When one assumes that the prohibition awakens the desire, one posits a knowledge instead of ignorance; for Adam would have had to have a knowledge of freedom, since his desire was to use it. The explanation therefore anticipates what was subsequent. The prohibition alarms Adam [induces a state of dread] because the prohibition awakens in him the possibility of freedom. That which passed innocence by as the nothing of dread has now entered into him, and here again it is a nothing, the alarming possibility of being able. What it is he is able to do, of that he has no conception; to suppose that he had some conception is to presuppose, as commonly is done, what came later, the distinction between good and evil. There is only the possibility of being able, as a higher form of ignorance, as a heightened expression of dread, because this in a more profound sense is and is not, because in a more profound sense he loves it and flees from it.

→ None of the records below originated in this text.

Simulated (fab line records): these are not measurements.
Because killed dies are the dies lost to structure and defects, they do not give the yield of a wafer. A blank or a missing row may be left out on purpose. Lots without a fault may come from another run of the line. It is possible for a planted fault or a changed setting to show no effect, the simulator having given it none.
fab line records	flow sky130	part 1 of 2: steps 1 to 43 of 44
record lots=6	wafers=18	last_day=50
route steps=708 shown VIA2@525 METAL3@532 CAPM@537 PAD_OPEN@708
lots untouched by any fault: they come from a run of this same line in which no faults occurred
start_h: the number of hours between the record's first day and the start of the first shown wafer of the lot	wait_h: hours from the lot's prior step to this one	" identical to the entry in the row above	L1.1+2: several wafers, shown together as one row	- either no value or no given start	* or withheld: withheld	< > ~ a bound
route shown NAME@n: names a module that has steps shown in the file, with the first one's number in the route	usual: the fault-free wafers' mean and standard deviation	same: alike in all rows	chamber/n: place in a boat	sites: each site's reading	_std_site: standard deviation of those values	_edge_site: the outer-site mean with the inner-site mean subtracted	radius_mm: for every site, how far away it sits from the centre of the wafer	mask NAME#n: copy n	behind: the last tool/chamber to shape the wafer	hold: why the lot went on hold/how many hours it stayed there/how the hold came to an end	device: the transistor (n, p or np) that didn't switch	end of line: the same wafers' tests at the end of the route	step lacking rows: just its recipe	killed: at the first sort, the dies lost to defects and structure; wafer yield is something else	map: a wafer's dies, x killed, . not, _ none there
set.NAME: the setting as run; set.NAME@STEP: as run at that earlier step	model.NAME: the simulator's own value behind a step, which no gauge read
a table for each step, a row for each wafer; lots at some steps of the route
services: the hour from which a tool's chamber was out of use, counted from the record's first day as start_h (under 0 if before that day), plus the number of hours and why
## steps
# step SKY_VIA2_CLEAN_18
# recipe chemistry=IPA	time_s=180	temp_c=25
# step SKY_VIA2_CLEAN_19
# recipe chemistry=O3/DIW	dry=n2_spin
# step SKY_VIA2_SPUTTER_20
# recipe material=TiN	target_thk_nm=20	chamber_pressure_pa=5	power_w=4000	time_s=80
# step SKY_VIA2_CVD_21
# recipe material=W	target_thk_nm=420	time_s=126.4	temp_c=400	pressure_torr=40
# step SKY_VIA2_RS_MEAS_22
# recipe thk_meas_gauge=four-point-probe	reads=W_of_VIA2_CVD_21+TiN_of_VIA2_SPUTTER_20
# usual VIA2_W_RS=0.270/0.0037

After the word of prohibition follows the word of judgment: “Thou shalt surely die.” What it means to die, Adam of course cannot conceive; but if one assumes that these words were said to him, there is nothing to prevent his having a notion of the terrible. Indeed even the beast is able to understand the mimic expression and movement in the speaker’s voice, without understanding the word. In case one lets the prohibition awaken desire, one may also let the word about punishment awaken a deterring conception. However, this confuses things. The terrible becomes in this instance merely dread; for Adam has not understood what was said, and here again we have only the ambiguity of dread. The infinite possibility of being able (awakened by the prohibition) draws closer for the fact that this possibility indicates a possibility as its consequence.
Thus innocence is brought to its last extremity. It is in dread in relation to the prohibition and the punishment. It is not guilty, and yet it is in dread, as though it were lost.
Further than this psychology cannot go, but so far it can reach, and moreover it can verify this point again and again in its observation of human life.
The possibility of freedom does not consist in being able to choose the good or the evil. Such thoughtlessness has as little support in the Scripture as in philosophy. Possibility means I can. In a logical system it is convenient enough to say that possibility passes over into actuality. In reality it is not so easy, and an intermediate determinant is necessary. This intermediate determinant is dread, which no more explains the qualitative leap than it justifies it ethically. Dread is not a determinant of necessity, but neither is it of freedom; it is a trammeled freedom, where freedom is not free in itself but trammeled, not by necessity but in itself. If sin has come into the world by necessity (which is a self-contradiction), then there is no dread. If sin has come into the world by an act of abstract liberum arbitrium (which no more existed at the beginning than it does at a later period of the world, for it is a non-sense to thought), neither in this case is there dread. To want to explain logically the entrance of sin into the world is a stupidity which could only occur to people who are comically anxious to get an explanation.
One may liken dread to dizziness. He whose eye chances to look down into the yawning abyss becomes dizzy. But the reason for it is just as much his eye as it is the precipice. For suppose he had not looked down.
Thus dread is the dizziness of freedom which occurs when the spirit would posit the synthesis, and freedom then gazes down into its own possibility, grasping at finiteness to sustain itself. In this dizziness freedom succumbs. Further than this psychology cannot go and will not. That very instant everything is changed, and when freedom rises again it sees that it is guilty. Between these two instants lies the leap, which no science has explained or can explain. He who becomes guilty in dread becomes as ambiguously guilty as it is possible to be. Dread is a womanish debility in which freedom swoons. Psychologically speaking, the fall into sin always occurs in impotence. But dread is at the same time the most egoistic thing, and no concrete expression of freedom is so egoistic as is the possibility of every concretion. This again is the overwhelming experience which determines the individual’s ambiguous relation, both sympathetic and antipathetic. In dread there is the egoistic infinity of possibility, which does not tempt like a definite choice, but alarms and fascinates with its sweet anxiety.